DUNKIRK.- A historic former shipyard in the port of Dunkirk, France, opened as a spectacular new contemporary art gallery for the Pas de Calais region. Architects Lacaton & Vassal have taken the original ship-building workshop and built an exact twin alongside it, but with a lighter, more contemporary feel. While the original building is completely empty, the new structure has six floors of exhibition spaces, a cinema, offices and a café. The top floor has panoramic views over the North Sea.
The new 9,000 sq m gallery houses the Nord Pas de Calais region's publicly-owned contemporary art collection, the Fonds Régional d'Art Contemporain (FRAC). The building has been conceived as a luminous twin of the historic AP2 ship-building workshop, a local landmark known as "the cathedral" that for 40 years built some four ships a year but was closed in 1988.
Anne Lacaton, of Lacaton & Vassal, said that when the architects visited the original workshop they were immediately struck by its similarity to Tate Modern in London.
The gallery's opening exhibition, Le Futur Commence Ici (The Future Starts Here), presents an emblematic selection of works by established and emerging artists including Andy Warhol, Fabrice Hyber, Lorena Zilleruelo, Mathieu Mercier, Gerhard Richter, Anne Collier, Latifa Echakhch and Walead Beshty.

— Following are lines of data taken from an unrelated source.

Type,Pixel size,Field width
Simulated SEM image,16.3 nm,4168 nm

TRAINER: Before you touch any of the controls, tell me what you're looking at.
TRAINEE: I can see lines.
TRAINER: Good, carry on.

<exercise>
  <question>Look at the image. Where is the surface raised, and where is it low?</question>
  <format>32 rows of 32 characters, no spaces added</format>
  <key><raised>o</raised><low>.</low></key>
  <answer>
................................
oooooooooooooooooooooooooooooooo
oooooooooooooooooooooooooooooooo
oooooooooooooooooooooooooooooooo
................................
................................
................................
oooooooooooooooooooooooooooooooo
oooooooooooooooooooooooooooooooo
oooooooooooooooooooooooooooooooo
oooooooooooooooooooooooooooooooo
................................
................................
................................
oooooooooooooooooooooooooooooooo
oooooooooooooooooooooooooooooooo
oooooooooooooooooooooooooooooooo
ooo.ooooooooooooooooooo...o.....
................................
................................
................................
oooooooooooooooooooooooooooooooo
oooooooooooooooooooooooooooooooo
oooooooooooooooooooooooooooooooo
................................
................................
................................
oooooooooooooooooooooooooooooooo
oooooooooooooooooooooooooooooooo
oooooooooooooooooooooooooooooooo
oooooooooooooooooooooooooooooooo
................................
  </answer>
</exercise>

Dunkirk, a ferry destination for tens of thousands of British tourists, is the regional capital of culture 2013. The gallery's opening is the latest in a host of cultural events in the city.
This year marks the 30th anniversary of the FRAC movement, in which the French government set up 23 regional contemporary art centres to decentralise the state's art holdings.
Lacaton & Vassal, the French architects, also renovated the Palais de Tokyo in Paris, which reopened last year.